In case the serpentine structure of The Village wasn’t
enough to alert you that this is an M. Night Shyamalan picture,
he altruistically provides a bevy of secondary Shyamalan-isms just
so, you know, you know. Pace glacial enough to fossilize six generations
of your family, including those not yet born? Check. Excessively
long takes and camera moves so self-aggrandizing that would make
Hitler’s preserved brain blush? Check. Jarring
M. Night Shyamalan speaking cameo which will make every member of
the audience lean to their buddy/partner and simultaneously bark
“That’s M. Night Shyamalan!”? Check. The Village’s
greatest fault—apart from the first twist, which obliterates
all interest one might have in the story, and the second twist,
which is so improbable that you will not be able to believe that
William Hurt is delivering his lines with any degree of seriousness,
and which will leave you laughing so hard that unforetold reservoirs
of urine will involuntarily spout forth from your urethra (neither
of which I am at liberty to divulge because I am an unbeliever of
spoilers in reviews)—is how formulaic, lazy, and shamelessly
manipulative it all feels. It is frighteningly easy (though not
very pleasurable) to imagine Shyamalan naked, wearing a gold “$”
medallion, sprawled out atop a mound of moist one-hundred-dollar
bills, brainstorming about his newest project, repeating the word
“twist, twist, twist” over and over, for inspiration.
He has matured little as a filmmaker since The Sixth Sense
(I would even argue that he had devolved over time, that he has
become far less sincere), and seems content to languish in the familiar
territory of giving the audience exactly what they expect, ironically,
by shoveling hackneyed surprise after surprise down their gullets.
To support my claim that The Village was born from the
seed of financial gain and an egg of creative indolence, it is,
by far, Shyamalan’s least-human work, devoid of most character
development and small moments, which are two of the director’s
greatest strengths. It contains nothing nearly as deep as The
Sixth Sense’s single-mother struggles, or the lack of
faith eating away at Signs’s ex-preacher, or even the somewhat
underdeveloped unhappy marriage subplot in Unbreakable.
Here we are left to pick carrion from an unremarkable love story
between the two protagonists, and unsuccessfully suck the marrow
from the bone-dry village elders who internally battle with “coincidentally”

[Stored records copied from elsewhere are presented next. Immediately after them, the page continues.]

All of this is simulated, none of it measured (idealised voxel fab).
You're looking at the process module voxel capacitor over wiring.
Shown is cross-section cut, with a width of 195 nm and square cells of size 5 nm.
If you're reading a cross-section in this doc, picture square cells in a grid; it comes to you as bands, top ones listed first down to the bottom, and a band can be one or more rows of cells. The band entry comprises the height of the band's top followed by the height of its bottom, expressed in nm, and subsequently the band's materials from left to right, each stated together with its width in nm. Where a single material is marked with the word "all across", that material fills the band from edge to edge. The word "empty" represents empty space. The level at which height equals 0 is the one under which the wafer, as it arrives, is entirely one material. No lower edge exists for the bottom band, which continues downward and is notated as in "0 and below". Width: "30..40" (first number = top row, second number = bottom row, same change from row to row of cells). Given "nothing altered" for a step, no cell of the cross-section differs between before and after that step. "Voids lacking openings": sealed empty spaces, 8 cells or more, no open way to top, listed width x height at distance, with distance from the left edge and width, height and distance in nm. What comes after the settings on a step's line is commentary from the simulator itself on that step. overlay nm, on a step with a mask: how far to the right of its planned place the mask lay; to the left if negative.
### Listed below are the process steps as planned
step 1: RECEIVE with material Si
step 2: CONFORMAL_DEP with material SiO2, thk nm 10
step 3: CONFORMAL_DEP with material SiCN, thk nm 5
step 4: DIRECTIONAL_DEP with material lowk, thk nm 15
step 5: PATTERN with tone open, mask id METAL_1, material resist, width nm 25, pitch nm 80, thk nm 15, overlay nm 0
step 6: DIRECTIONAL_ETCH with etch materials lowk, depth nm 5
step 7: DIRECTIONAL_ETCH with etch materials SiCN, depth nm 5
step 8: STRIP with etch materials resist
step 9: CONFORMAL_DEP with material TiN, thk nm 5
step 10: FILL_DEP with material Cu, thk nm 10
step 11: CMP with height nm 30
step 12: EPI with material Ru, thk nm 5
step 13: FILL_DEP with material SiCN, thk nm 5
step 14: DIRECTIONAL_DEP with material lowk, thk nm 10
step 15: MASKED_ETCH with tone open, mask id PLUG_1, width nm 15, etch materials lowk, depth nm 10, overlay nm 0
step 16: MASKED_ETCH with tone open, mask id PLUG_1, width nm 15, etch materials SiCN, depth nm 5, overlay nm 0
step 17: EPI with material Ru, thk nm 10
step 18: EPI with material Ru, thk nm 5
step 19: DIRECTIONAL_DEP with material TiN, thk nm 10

tragic pasts. None of the characters within the forested confines
of Covington contain any depth, and for a film as deliberately paced
as this, precious little empathy is felt for even poor blind Ivy
as she warily snaps through the branches and brambles of woods supposedly
rife with carnivorous beasts. It could be that Shyamalan is unable
to write life into a larger cast of characters as opposed to a single
family gathered beneath a single roof. It could be that he didn’t
supply as much effort into the crafting of his characters and his
script (don’t even get me started on the awkward, Victorian-lite
dialogue) as he should have. It is frustrating and sad to watch
actors of such repute as Phoenix, Hurt, Weaver, Gleeson, and Brody
fail to bring this underwritten material to life. They are wasted
here. (And cinematographer Roger Deakins could
have lent his talents to a different production.) Howard, whose
first film this is, is the “standout.” Although she
cannot manage to mold Ivy into a memorable character, she portrays
blindness convincingly and delivers her lines with enthusiasm in
a project nearly devoid of spirit.
I hope that The Village is a failure. I hope that it
shakes M. Night Shyamalan from the delusions of grandeur (Could
he want to be Hitchcock any more?) which have overtaken
his desire to make even a competent picture. Shyamalan enjoys the
unearned creative freedom of a Kubrick or a Spielberg
while less-successful but more daring filmmakers such as
Darren Aronofsky, Alexander Payne, and even the
legendary Terry Gilliam must wage wars to get their
films made. I’m not implying that Shyamalan has no talent,
because he is clearly an above-average filmmaker, but he is all
formula and no experimentation. He has built a prison around him
which he seems to think is a palace. I hope that The Village
is a failure so that he is forced to branch out, make a film that
doesn’t rely on a twist, direct someone else’s script,
perhaps. As it stands, Shyamalan is the most tedious auteur in modern
cinema, and his latest effort is simply pitiable.